Martin couldn’t believe his luck. He’d been brought in to produce this punk band that he had no experience of, and here was an engineer who had worked with the band before, working in his own studio. Subsequently the recordings went down very quickly and our first album was soon finished, plus four or five extra tracks that we put on our second album. I was fascinated by the whole process of recording. Anything was possible if you had the time. Martin helped us to relax in the studio environment. He had a huge repertoire of jokes, as I did, and would be on the phone to his accountant a lot of the time buying and selling shares. He had his fair share of production ideas too and went on to ground-breaking work with The Human League on their album Dare a few years later.

We’d grown out of Martin’s influence by the time that our third album, Black And White had been delivered, but we did continue to work with Alan Winstanley, who was by then making a fine reputation for himself as a producer in his own right. Alan later teamed up with Clive Langer, from the band Deaf School, and together they produced all of Madness’s hits, and later worked with Morrissey. Their relationship is a similar one to that between Martin Rushent and Alan. Clive Langer is an extremely funny man but is more of a philosopher than Martin ever was. I worked with Clive and Alan on my second solo album, Wolf, whilst I was still in The Stranglers and had great fun working with them. Clive would be discussing his take on life with me at the back of the room while Alan would be working at the desk trying to get some sense out of him. One night Clive spilt a drink over the mixing desk when we were getting drunk in the studio and instead of panicking the three of us collapsed in hysterics.

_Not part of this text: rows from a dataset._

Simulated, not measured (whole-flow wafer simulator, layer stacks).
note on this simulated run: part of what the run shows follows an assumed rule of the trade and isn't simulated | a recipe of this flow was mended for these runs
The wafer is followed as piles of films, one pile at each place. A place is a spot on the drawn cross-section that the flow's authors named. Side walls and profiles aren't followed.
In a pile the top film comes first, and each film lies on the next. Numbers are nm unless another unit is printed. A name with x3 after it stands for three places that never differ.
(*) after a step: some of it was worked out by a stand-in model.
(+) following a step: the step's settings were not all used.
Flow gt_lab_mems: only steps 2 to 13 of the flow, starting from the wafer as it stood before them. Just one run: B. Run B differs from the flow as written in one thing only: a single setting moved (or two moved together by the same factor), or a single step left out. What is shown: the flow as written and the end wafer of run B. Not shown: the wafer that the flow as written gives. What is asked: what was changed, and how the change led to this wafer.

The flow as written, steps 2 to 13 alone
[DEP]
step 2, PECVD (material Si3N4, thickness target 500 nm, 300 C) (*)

Such chemistry between people is the secret ingredient in successful working partnerships and that’s why Clive and Alan still work together. There was also that chemistry between John Burnel, the bass player in The Stranglers, and myself for much of the time I was in the band. He would constantly be coming up with great bass riffs for me to write lyrics to and mould into songs, and I had chord progressions that he could put a lyric to. Unfortunately he wasn’t as inspired to work on my musical ideas as I was on his. Add to that the fact that I had more confidence in my voice than he had in his, and you end up with frustration on my part. Gradually, I was turning more and more of my musical ideas into songs by myself, and it was getting easier all the time. John would disappear to France every summer to see his parents and I would be left to finish my songs alone. When we finished our eighth studio album, Aural Sculpture, I had written half of the songs on it. Laurie Latham was with us in Brussels, producing the record on the suggestion of Muff Winwood, our man at CBS Records. Laurie had delivered Paul Young’s first album for CBS which had been a massive seller. Most people aren’t aware that he produced the classic New Boots And Panties!!! by Ian Dury more or less single-handedly, plus most of Ian’s later work. Laurie and I hit it off immediately. He had a great sense of humour, which was quite dry and similar to mine. Laurie’s great forte is his engineering skill in the studio, which means that he can produce without having to explain his ideas to someone else. This saves time and can be crucial to seeing an idea come to fruition quickly. Laurie has since produced two solo albums for me, HiFi and Guilty, doing a brilliant job on both of them. I can honestly say I’ve never laughed so much making a record as I have done with Laurie. He’s a true recording genius.

We were due to work with Laurie again on the next Stranglers’ album, Dreamtime. Laurie had stayed on in Brussels with his family after we’d finished Aural Sculpture, and we were due to repeat the process there with him. But when he heard the songs we had available, he told us he thought we were unprepared and that the sessions should be postponed. He was absolutely right, of course. John and I had had a fallout in Italy (more later) and our writing partnership had suffered. From then on it became a struggle to hold it together. We decamped from Brussels and did some more writing. We never did get back together with Laurie, and it would be nearly twelve years later that I next worked with him.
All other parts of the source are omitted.